You know a book is good when you ache to get back to it because the characters demand your attention and you need to know what's going to happen next. That's how I felt about City of Veils, Zoe Ferraris' novel about love and murder set in Saudi Arabia. Written in taught, seamless prose, City of Veils is a first-rate mystery, but it is also so much more.
As the story opens, a young woman's mutilated body washes up on a beach outside Jeddah, Saudi Arabia. At first the police think she must be another housemaid; the foreign workers are the women the most found murdered in the area. It soon becomes clear such is not the case.
Meanwhile, Miriam Walker is returning to Jeddah from a month-long visit to her family in the United States. She and her husband Eric came to Saudi Arabia for a year for his work as a security guard. Miriam is not looking forward to her return, because she and Eric do not live in one of the compounds where most Americans live; he insisted it was safer and more authentic to live among city natives. Instead, they live in an apartment in town where Miriam is a virtual prisoner, because she knows no one and women going out unaccompanied risk stares from men and being stopped, perhaps jailed, by the religious police. Minutes after bringing Miriam home from the airport, Eric goes out for takeout…and doesn’t return. One of Miriam's worst nightmares becomes a reality.
Back at police headquarters, Katya, a lab technician, and one of the few women who work for the police, searches the evidence for clues about the unidentified female murder victim. Katya is good at her job, but looking for more. When she decides to investigate the murder on the side, she asks her friend Nayir, who shows up unexpectedly, for help. Katya and Nayir have not seen each other since solving the mystery in Ferraris’s first novel, Finding Nouf.
And here’s where the various strands of the narrative start to merge and pick up speed and intensity. Ferraris does an excellent job integrating cultural issues into her who-done-it. She creates empathy for her Muslim characters while realistically depicting their lives. As a reader, I first found the restraints imposed by Muslim religious law quite frustrating, but somewhere in the middle of the book I began to accept them for what they are: the social milieu of the characters. Their concerns became real to me, and their actions more understandable.
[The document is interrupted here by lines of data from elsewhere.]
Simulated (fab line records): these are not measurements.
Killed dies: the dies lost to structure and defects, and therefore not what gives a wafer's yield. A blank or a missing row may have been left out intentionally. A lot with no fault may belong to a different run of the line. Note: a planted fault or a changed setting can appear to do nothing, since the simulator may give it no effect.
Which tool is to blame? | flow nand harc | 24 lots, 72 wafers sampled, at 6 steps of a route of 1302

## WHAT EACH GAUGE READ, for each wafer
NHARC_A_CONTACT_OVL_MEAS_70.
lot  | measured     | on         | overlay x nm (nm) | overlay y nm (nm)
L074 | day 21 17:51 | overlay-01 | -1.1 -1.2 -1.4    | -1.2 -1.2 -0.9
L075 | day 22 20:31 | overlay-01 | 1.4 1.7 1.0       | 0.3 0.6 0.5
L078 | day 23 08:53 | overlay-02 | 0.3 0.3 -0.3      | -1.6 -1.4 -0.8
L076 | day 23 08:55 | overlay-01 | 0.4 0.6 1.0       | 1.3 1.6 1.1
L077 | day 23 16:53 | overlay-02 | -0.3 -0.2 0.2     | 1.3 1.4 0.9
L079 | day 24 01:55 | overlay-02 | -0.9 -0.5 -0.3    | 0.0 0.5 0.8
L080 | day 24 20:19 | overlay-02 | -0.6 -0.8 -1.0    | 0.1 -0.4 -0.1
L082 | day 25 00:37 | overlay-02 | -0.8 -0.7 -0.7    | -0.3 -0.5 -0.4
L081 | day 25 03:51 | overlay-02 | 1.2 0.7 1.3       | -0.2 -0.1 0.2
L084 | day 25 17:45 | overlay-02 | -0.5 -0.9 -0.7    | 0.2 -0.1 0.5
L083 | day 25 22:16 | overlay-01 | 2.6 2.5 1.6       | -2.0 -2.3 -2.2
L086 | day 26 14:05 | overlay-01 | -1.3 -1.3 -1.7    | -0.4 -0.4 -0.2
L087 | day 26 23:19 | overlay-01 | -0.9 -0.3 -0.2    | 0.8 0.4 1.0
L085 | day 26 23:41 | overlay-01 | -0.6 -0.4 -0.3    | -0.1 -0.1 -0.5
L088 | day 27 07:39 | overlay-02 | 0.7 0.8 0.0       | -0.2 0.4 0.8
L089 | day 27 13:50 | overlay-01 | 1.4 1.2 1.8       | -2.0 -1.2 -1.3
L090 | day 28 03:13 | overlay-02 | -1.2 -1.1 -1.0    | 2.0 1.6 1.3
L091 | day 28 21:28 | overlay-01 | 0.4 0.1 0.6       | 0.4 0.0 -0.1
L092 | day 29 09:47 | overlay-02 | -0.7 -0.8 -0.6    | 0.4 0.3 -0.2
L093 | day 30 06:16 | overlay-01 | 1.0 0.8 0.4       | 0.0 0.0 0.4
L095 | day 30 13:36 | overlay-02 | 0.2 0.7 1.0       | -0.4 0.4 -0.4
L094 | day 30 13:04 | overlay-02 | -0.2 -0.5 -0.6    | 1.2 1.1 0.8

At the same time, Ferraris shows that hiding women’s bodies from men will fend off temptation or prevent serious crimes against them. She also depicts the characters who choose humane action as opposed to strictly adhering to custom with the greatest sympathy and allows some religious characters come to question the role of law in their lives.
I highly recommend City of Veils for readers looking for a book that is both sensitive and entertaining. In fact, it should be required reading because it opens up a world that Americans need to understand.